Apr 29, 1998
Scott Gray wrote, HTML can be learned in one full day. If a Ph.d. can't learn HTML then that person doesn't deserve a PH.D.
More accurately: people can learn the mechanics of HTML in one day. This allows them to publish a ream of bad web pages. Good HTML design is a lot more than merely learning the tags.
I've taught k-12 teachers HTML in one day seminars, so a PH.D. candidate should be able to handle it. To see how I teach people HTML go to http://www.useractive.com/tutorial
The tutorial is very nice. I would have presented the information differently, so users need not scroll so much, but that's just me. The server scripting behind the forms are elegant. I would say this is the result of many days' practise.

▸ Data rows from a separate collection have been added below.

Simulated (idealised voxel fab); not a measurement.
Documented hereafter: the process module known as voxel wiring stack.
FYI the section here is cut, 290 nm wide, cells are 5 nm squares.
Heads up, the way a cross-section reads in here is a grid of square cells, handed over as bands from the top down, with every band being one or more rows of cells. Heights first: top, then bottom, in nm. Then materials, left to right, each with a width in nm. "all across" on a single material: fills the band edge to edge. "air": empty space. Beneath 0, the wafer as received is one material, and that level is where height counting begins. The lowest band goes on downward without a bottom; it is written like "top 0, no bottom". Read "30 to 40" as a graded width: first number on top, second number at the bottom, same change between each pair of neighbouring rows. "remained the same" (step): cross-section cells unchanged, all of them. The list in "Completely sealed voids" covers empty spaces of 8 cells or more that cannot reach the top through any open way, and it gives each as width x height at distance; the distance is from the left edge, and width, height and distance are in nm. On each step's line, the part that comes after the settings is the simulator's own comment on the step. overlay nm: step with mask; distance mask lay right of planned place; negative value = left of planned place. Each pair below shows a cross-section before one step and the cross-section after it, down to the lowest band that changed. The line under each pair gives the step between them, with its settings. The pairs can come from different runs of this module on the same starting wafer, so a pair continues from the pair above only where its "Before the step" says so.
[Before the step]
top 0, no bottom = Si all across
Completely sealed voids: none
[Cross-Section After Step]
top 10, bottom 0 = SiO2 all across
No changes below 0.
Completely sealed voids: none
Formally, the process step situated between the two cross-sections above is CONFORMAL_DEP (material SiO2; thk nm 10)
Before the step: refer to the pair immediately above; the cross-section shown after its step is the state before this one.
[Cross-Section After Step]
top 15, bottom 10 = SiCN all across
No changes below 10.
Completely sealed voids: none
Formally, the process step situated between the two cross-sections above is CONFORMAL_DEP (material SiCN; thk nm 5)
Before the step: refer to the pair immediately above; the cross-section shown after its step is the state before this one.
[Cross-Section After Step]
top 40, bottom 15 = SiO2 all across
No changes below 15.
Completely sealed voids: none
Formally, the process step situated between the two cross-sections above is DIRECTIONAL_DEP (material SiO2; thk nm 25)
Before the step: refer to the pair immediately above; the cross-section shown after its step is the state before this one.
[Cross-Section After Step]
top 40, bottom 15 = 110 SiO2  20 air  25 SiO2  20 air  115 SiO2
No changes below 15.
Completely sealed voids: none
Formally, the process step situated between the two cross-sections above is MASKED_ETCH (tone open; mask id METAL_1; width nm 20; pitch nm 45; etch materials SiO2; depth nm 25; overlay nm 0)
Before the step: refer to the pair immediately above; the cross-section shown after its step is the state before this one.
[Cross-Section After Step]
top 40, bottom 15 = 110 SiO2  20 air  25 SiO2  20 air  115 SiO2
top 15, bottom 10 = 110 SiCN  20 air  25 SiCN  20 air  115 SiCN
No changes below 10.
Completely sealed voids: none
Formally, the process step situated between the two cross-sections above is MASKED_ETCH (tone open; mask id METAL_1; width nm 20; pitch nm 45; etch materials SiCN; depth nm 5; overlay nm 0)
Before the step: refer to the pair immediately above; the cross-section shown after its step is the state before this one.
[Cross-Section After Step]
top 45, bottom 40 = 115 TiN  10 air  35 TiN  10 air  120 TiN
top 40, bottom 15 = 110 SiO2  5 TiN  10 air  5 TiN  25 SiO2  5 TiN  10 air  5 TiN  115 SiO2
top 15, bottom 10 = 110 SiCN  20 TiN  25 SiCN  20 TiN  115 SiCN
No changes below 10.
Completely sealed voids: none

On Tue, 28 Apr 1998, Gary C. Powell wrote: While yes, having a Ph.D. in Instructional Technology AND knowing how to program w/ HTML and JAVA, etc. would be very marketable, I'm not sure how many of them (us) want to. Its hard to have an advanced expertise in everything. Not to mention, many designers like designing, and not coding.
Um. Coding *is* designing.
I cannot imagine someone holding a degree in instructional *technology* without having mastered, at the very least, HTML. How is it possible to design when you are unaware of the limits and possibilities of your medium?
Think about the range of topics one studies in an IT doctoral program, such as needs assessment, ISD, evaluation, qualitative and quantitative research methods, instructional theory, human performance technology, ed psych...need I go on???. Is it reasonable to expect an IT Ph.D. to also be a HTML hacker????
Nobody thought it was odd that I ought to learn at least rudimentary Latin when I was writing comprehensive exams in philosophy. This is because Latin is the medium in which many great writers worked, and in order to fully understand what they were expressing (and what they *could* express), I needed to at least get a feel for the structure and limitations of the language.